Thursday, March 10, 2011

What is school history for?

Richard J. Evans writes in the LRB about the Tories' attempt to make school history less critical, more "narrative"-based, and generally more old-fashioned:
The demand, really, is for a celebratory history: how otherwise could it serve as the cement of national identity? Sample exam questions proposed by the Better History group for the new curriculum have included: ‘Why did Nelson and Wellington become national heroes?’; ‘What liberties did English people enjoy by the end of the 17th century that they hadn’t had at the start?’; and ‘How dangerous was the Spanish Armada?’ – the examinee, it’s presumed, isn’t going to answer from the point of view of the Spanish. 

There are two lines of objection to this, both with considerable force, one minor and one less so. The minor  one is that it'd all be white-people-centric and thus wrong for a diverse society. The proposed alternatives could be either (a) teach people of different ethnic groups different celebratory histories, (b) teach everyone a fairly diverse history. (a) is, I think, rightly horrifying to many people, and anyway defeats the purpose of creating a "cement"; (b) is a sensible (within-these-parameters) but not radical fix, which would have the incidental advantage of distinguishing Cameron from the more off-putting Little England types.

The major objection is that celebratory history is intrinsically a bad, stultifying, sort of thing that leaves people incompetent to analyze texts later in life:

Even more calamitous is the prospect of history teaching in the schools confining itself to the transmission and regurgitation of ‘facts’. [...] When I started teaching history at university in the 1970s, many first-year students were incapable of critical reading of this kind. (I ran into trouble with one class when I began to point out the problems in the arguments put forward by one of the books I had set them to read. ‘Why did you make us read it,’ one of them complained, ‘if you don’t agree with it?’) Better history teaching in schools changed all that, but now Gove wants to abandon these skills all over again. Better History declares that ‘it is by the acquisition and use of historical knowledge that historians are primarily judged’ – but in reality that only makes a Mastermind contestant.
It is possible to teach actual skills only if history is taught in depth, and that means a focus on a limited number of specialised topics. 

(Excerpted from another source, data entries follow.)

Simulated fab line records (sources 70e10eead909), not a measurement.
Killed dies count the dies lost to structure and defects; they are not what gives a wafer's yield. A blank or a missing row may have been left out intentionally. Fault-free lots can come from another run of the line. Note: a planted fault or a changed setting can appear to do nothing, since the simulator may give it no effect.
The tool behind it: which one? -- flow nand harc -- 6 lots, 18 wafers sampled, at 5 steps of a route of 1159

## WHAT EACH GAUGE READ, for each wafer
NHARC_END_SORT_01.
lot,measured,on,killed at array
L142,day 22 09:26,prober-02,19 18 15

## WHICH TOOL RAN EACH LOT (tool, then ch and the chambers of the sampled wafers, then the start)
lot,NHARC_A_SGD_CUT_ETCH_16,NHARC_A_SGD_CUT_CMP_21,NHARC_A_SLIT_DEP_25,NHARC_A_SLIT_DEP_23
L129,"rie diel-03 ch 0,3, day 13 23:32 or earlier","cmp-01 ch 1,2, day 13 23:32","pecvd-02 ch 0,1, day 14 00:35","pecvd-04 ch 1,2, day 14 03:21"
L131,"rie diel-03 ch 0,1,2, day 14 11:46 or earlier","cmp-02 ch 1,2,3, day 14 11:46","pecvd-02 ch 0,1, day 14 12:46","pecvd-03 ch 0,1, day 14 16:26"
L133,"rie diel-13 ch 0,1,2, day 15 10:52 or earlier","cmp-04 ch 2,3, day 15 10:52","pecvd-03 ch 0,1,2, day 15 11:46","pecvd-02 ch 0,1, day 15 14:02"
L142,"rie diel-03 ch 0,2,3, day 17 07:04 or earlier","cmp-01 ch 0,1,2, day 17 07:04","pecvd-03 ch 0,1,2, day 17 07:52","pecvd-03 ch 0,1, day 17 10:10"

At some level I'm very sympathetic to all of this, but it is both muddled and blinkered to think of school history as being about the training of future academic historians. Evans distinguishes, near the end of his article, between history and "memory," but it is not obvious to me that history-the-academic-discipline is what should be taught at the high-school level. After all, what does society lose if people like Evans have to teach kids how to question sources -- yes, it's a waste of their time, but in this case they'd probably be better at it than the average schoolteacher. Is it that one should train kids to be anti-authoritarian because "this makes them better citizens" etc.? If so, then the Tories should, almost by definition, object to the idea; besides, it would surely be easier to teach "critical thinking" in a class about contemporary issues...

I am beset here by a basic ambivalence about what school should be for, beyond literacy, numeracy, and related survival skills. It takes people much longer to grow up than it does to become literate; what -- other than socializing -- is one to do with the rest of the time? One line of thought is to focus on what kids are good at, maybe beef up the math curriculum ("teh Chinese are invading!"), teach more foreign languages, etc. but there is only so much that one is ever going to use and it seems hard (though possible with some backing from neuroscience) to justify teaching explicitly useless skills. Another line of thought is to have everybody acquire an agreed-upon set of references and symbols, preferably reasonably rich and ambiguous, that can then be used in various kinds of civic and artistic discourse. This is perhaps roughly what's implied by teaching history as memory -- it's like doing the Greek myths, but with that frisson of fact... and, of course, with the right place names.

Evans's article strongly reminded me of Gordon Wood's criticism of Jill Lepore's book about the Tea Party, which is that she was unreasonably dismissive of memory as opposed to history. (I'll note in passing that I enjoyed Wood's book The Purpose of the Past on the whole.) Here is Bernard Bailyn, quoted by Wood on the slave trade:
the memory of the slave trade is not distant; it cannot be reduced to an alien context; and it is not a critical, rational reconstruction. It is for us, in this society, a living and immediate, if vicarious, experience. It is buried in our consciousness and shapes our view of the world. Its sites, its symbols, its clues lie all about us.
This is particularly relevant, and dangerous, in America, where the past's shadows are large and proximate. Memory is a political project, which is why it appeals to Gove and Cameron; but these partial, allegorical readings of the past are the only reason we care about what happened. To the extent that this is true, I wonder if it wouldn't be worthwhile to try and move the emblems as far away from the present as possible, to lower the temperature and have the myths be more mythical, and their literal truth less important for practical purposes. If liberalism and conservatism centered around alternative readings of the Metamorphoses rather than the Fourteenth Amendment, perhaps we'd have a saner public discourse?

Addendum Wood's article "Conspiracy and the paranoid style: Causality and deceit in the eighteenth century" has one of the best subtitles ever.